Celery task in Flask for uploading and resizing images and storing it to Amazon S3

I know this is a very old question, but I was struggling with passing the file's contents to the celery task. I would keep getting errors trying to follow what others have done. So I wrote this up, hoping it may help others in the future.

TL;DR

  • Send the file contents to the celery task with base64 encoding
  • Decode the data in the celery task and use io.BytesIO for the stream

Long answer

I was not interested in saving the image to disk and reading it again, so I wanted to pass the needed data to reconstruct the file in the background.

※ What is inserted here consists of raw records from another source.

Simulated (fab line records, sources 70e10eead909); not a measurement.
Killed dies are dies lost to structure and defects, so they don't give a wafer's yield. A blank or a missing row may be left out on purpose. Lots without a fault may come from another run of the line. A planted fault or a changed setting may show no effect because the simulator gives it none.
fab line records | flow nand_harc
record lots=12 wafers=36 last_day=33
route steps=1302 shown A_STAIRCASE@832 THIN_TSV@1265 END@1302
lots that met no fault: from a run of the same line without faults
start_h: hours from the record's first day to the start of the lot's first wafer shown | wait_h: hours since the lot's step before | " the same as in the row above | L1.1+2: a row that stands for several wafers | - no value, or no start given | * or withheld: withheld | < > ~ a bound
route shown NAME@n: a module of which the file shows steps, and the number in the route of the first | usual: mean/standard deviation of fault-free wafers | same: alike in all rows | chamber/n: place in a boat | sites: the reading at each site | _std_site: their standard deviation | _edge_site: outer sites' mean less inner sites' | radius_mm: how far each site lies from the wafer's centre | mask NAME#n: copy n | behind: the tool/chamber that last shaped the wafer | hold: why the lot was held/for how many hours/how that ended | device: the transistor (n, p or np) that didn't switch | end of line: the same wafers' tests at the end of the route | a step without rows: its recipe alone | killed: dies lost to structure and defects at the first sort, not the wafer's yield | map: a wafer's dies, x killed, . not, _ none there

Trying to follow what others suggest, I kept getting encoding errors. Some of the errors were:

  • UnicodeDecodeError: 'utf-8' codec can't decode byte 0xff in position 0: invalid start byte
  • TypeError: initial_value must be str or None, not bytes

The TypeError was thrown by the io.StringIO. Trying to decode the data to get rid of the UnicodeDecodeError did not make much sense. As the data is binary in the first place, I tried to use a io.BytesIO instance, and that worked perfectly. The only thing I needed to do was to encode the file's stream with base64 and then I would be able to pass the content to the celery task.

Code samples

images.py

import base64

file_.stream.seek(0) # start from beginning of file
# some of the data may not be defined
data = {
  'stream': base64.b64encode(file_.read()),
  'name': file_.name,
  'filename': file_.filename,
  'content_type': file_.content_type,
  'content_length': file_.content_length,
  'headers': {header[0]: header[1] for header in file_.headers}
}

###
# add logic to sanitize required fields
###

# define the params for the upload (here I am using AWS S3)
bucket, s3_image_path = AWS_S3_BUCKET, AWS_S3_IMAGE_PATH
# import and call the background task
from async_tasks import upload_async_photo 
upload_async_photo.delay(
  data=data,
  image_path=s3_image_path,
  bucket=bucket)

async_tasks

import base64, io
from werkzeug.datastructures import FileStorage

@celery.task
def upload_async_photo(data, image_path, bucket):
    bucket = get_s3_bucket(bucket) # get bucket instance
    try:
        # decode the stream
        data['stream'] = base64.b64decode(data['stream'])
        # create a BytesIO instance
        # https://docs.python.org/3/library/io.html#binary-i-o
        data['stream'] = io.BytesIO(data['stream'])
        # create the file structure
        file_ = FileStorage(**data)
        # upload image
        bucket.put_object(
                Body=file_,
                Key=image_path,
                ContentType=data['content_type'])
    except Exception as e:
        print(str(e))

Edit

I also changed what content celery accepts and how it serializes data. To avoid having trouble passing the Bytes instance to the celery task, I had to add the following to my config:

CELERY_ACCEPT_CONTENT = ['pickle']
CELERY_TASK_SERIALIZER = 'pickle'
CELERY_RESULT_SERIALIZER = 'pickle'

It looks like you are attempting to pass the entire uploaded file as part of the Celery message. I imagine that is causing you some trouble. I would recommend seeing if you can save the file to the web server as part of the view, then have the message (the "delay" argument) contain the filename rather than entire file's data. The task can then read the file in from the hard drive, upload to s3, then delete it locally.